My first try at Nanowrimo was in 2006. I began at the beginning and kept writing until the end. I named each day's work as 'Session #(Day)'. Here is a snippet of "The Silk Dragon". This story had no fixed plot, but it grew and grew. At about 10K words, I ran out of things to write about, so I did what any young mother did...incorporated what was on the television at the time. The Wiggles, Dora the Explorer, Blue's Clues. Whatever works, works. So this fantasy story incorporated all sorts of fantastic elements that shouldn't have worked together, but somehow did. A quest, a Chosen One, dragons, a Bad Guy to defeat, historical personages (Abe Lincoln and Mark Twain. With Dragons), a Singing Map, a Norse warrior (Freya) and an Aztec princess. Oh, and Clara Barton and Steve Irwin.

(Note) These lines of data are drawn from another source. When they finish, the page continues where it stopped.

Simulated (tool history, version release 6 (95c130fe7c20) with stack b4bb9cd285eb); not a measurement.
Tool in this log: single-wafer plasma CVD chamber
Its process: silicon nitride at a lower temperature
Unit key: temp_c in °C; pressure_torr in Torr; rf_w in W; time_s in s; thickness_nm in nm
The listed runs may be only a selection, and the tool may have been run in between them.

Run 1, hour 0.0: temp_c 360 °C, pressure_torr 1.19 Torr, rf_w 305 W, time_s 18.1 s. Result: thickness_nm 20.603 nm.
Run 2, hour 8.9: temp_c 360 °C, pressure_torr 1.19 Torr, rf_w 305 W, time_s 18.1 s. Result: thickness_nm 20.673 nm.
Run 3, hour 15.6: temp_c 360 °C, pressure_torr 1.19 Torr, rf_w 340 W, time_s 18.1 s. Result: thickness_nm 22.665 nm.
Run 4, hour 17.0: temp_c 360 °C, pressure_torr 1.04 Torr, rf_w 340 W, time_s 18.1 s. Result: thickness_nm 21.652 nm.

And I made it over 50K, barely. 50,018.
Yeah, I still laugh whenever I dig it up and read it. I kept writing, no matter how nonsensical it was or how completely crazy it sounded. 'Write now, edit later'. The strange thing is that I decided to leave it as is and not edit it. After all, who would be interested in reading such a mish-mash?
My second try was in 2011. This time, I had a plan. Anyone who knows me as a writer will gasp in surprise. I studied languages in college and wanted to learn Chinese, so I immersed myself in the language and culture. So The Legacy of the Pearl Dragon was born on Nov. 1, 2011. It introduced the mythical land of Shinwa, an alternate Imperial China. The protagonist, Li Ying, went on a journey to Kemet, an alternate Ancient Egypt. I had scenes that I definitely wanted to include in the story, and I had a beginning, middle and (sort of) end.
I organized it the same way I did "The Silk Dragon", with session numbers, dates and word counts. That worked, for the most part, but as the deadline loomed, I began writing scenes out of order. I also wrote on my laptop and on my desktop, so I could keep an eye on my kids while scribbling.
I coped the text and pasted them where they should be in the main story. I became obsessed with saving, saving, saving my work on both devices, on an external hard drive and CD. It took an incident with spilled coffee and the keyboard to convince me this was necessary.
The Legacy of the Pearl Dragon was again, barely a shade over 50K. I used ideas from this novel-sized monster to write my e-book of short stories, Tales of the Elemental Dragons, Books One and Two. What was meant as a one-shot turned into the beginning of a series.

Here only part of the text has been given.